None of this takes away from the
value of the ego ideal and the maternal role. Only the ego ideal can give
inspiration to what would otherwise be a dry and joyless pattern of
obligations. Thus, the superego structures our understanding of how we are
separate from the world around us, and therefore how we must engage it on its
own terms. The ego ideal provides a meaning for this engagement by giving us an
image of overcoming our separation and becoming one with the world.. Society
can be seen to involve an intimate interaction of the ego ideal and the
superego.
The traditional family, as Freud
understood it, manifests what I shall call a biparental model
of child rearing along these lines. It incorporates both paternal and maternal
elements, recognizing the difference and the value of each. It leads to an
image of authority that is both realistic and loving.
PC and Regression
In order to understand PC one
needs to recognize that in recent decades, specifically since the late sixties,
the role of the father, the superego, has come to be repudiated. Taking its
place has been the domination of pre-oedipal narcissism, whose central feature
is fusion with the primordial mother.
This development has a number of
aspects, but two are of particular importance. First is the philosophical
current typically referred to as postmodernism or poststructuralism, associated
with the various writings of Jacques Derrida, Michel Foucault, Jacques Lacan,
Francois Lyotard, and others. What one finds in these works is the general
position that there is no objective external world. Knowledge is only language
and language refers only to other language. The idea that there is an external
world is associated with patriarchy, which uses it in the service of male
oppression, keeping down and marginalizing the spontaneous, the organic, the
feminine.
At the same time, the maternal
orientation itself has made a bid for dominance through a number of varieties
of feminism. Setting up an opposition between, on one hand, the supposedly
rule-bound, hierarchical, aggressive orientation of men and, on the other, the
supposedly spontaneous, caring, non-hierarchical, receptive orientation of women,
a broad spectrum of writers has sought to portray what they see as the
distinctive psychology of women, which I shall refer to simply as the feminine,
as an alternative organizing principle to what they see as male domination
(e.g. Gilligan, 1982; MacKinnon, 1989; Calas and Smircich, 1991; Irigaray,
1985).
To the extent that feminist
writers propose the feminine as a complement to the masculine, as a side of the
personality that, in our society, and especially outside the family, has needed
additional expression, their work seems to me to represent an interesting,
valuable, and essentially correct point of view (e.g. Benjamin, 1988). Seen
within the postmodern context, however, the simultaneous assault on the male
and apotheosis of the female mean something else. They do not represent a
revision of the idea of optimal development by adding maternal to paternal
elements. Rather, we can see a shift in the embodiment of authority from the
biparental model to one based on the more primitive primordial mother. The
danger of this shift is not so much that it repudiates the father, but that it
puts into political form the repudiation of what the father represents –
external reality itself. This is what we see happening in PC.

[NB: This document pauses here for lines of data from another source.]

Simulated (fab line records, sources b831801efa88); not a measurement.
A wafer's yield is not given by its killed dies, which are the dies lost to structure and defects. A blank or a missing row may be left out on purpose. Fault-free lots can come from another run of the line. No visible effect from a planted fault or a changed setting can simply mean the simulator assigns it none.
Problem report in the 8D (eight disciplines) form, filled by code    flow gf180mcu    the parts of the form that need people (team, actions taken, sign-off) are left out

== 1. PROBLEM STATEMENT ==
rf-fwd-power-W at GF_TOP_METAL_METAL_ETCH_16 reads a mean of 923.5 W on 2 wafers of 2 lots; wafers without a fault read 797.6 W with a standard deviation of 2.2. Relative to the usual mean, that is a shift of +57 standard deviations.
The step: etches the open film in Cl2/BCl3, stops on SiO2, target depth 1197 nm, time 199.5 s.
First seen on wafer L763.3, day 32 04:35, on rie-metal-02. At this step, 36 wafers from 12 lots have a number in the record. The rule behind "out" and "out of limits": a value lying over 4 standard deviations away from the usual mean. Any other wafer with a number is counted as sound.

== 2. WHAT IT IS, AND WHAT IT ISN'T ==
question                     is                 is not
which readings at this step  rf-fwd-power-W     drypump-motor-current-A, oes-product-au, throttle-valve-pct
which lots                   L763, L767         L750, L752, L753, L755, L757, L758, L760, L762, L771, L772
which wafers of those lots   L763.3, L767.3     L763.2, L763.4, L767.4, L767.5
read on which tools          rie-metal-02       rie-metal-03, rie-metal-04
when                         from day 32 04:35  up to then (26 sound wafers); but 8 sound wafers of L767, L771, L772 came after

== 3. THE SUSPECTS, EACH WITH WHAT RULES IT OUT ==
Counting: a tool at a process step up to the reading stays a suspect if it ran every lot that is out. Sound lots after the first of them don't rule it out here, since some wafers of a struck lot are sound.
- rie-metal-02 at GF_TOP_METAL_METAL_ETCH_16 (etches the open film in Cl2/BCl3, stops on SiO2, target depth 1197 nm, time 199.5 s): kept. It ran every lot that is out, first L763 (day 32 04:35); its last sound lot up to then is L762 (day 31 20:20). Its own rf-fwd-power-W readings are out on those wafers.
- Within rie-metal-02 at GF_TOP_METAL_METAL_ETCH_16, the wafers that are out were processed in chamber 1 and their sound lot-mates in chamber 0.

From the Biparental to the
Primitive Maternal in the University
To understand the meaning of a
revolt against the paternal within the university, we need to understand how
the superego, the institutionalized paternal, traditionally operates in that
institutional context. This is an easy matter. In the biparental model, the
meaning of the university is the generation of achievement. We may think of
this as the beneficial transformation of reality, whether physically or through
an increased understanding of that reality.
The function of the superego in
the university is primarily the inculcation of standards. The university
presumes that there is an external world which can be known in better or worse
ways. The meaning of standards is the establishment of the best ways of knowing
the world, based on the whole history of human engagement with that world. The
function of research, of course, is to get to know the world better, and
thereby to raise the standards of knowing. With regard to teaching, the
university functions ideally as a father, who prepares students to achieve
something in the world based upon the modeling of good work, work in accordance
with the highest standards, and the differential reward of good versus bad
work. If the process is successful, the student internalizes this polarity between
good work and bad work as part of the superego, and goes out into the world
where he or she does good work based upon this internalization.
With regard to decision making in
the biparental university, the superego manifests itself as intended rationality.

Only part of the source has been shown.